Do schools have teams of people combing through their history, just looking for this sort of thing?

The College Fix reports:

UC Berkeley law school moves to rename building over racism concerns

UC Berkeley School of Law officials appear poised to strip the name of an early benefactor of the school off one of its buildings because of anti-Chinese immigration beliefs he held in the 1800s.

A report recommending as much has been commissioned, and comments from law school officials this month indicate the decision, expected in November, heavily favors a move to wipe the name “Boalt” off the Berkeley map, despite alumni who affectionately have called themselves “Boalties” over the decades.

But he “made deeply offensive and racist statements,” according to the law school’s dean.

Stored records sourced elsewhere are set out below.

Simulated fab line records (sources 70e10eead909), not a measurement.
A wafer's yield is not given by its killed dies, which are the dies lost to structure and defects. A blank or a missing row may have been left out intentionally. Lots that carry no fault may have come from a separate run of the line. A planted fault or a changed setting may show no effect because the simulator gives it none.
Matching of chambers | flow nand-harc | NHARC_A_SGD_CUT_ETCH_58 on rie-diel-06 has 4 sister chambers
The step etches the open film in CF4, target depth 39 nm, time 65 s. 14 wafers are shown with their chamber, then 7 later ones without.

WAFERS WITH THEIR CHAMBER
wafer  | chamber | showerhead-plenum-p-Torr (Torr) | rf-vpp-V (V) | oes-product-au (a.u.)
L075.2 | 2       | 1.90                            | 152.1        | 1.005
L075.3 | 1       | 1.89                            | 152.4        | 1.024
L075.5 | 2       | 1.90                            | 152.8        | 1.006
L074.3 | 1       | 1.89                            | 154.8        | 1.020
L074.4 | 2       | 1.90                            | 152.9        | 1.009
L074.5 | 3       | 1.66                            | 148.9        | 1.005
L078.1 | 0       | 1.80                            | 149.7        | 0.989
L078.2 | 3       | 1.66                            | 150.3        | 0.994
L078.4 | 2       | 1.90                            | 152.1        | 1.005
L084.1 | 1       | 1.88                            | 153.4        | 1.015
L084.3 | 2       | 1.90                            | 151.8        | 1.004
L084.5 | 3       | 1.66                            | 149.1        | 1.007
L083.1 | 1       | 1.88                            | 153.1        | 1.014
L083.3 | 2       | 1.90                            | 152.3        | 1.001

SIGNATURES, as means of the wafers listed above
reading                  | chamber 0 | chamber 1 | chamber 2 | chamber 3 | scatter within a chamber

Concerns over John Boalt’s legacy at Berkeley School of Law come from Boalt’s authoring of an 1877 paper titled “The Chinese Question.” The paper advocated for placing limits on Chinese immigration to the United States.

The paper contained statements saying that Chinese people provoked “an unconquerable repulsion” in Americans and that the “Chinaman has brought to us and planted within our border all the vicious practices and evil tendencies of his home.”

Boalt’s legacy comes from his wife, according to a historical account posted on the school’s website. Elizabeth Josselyn Boalt paid for the construction of a new building for the university’s growing law school in the early 20th century, and the building was named after her husband in an effort to memorialize him.

In 1951, the law school moved from being housed entirely in that building to a larger building that kept Boalt’s name but took on different titles for its library and moot court space.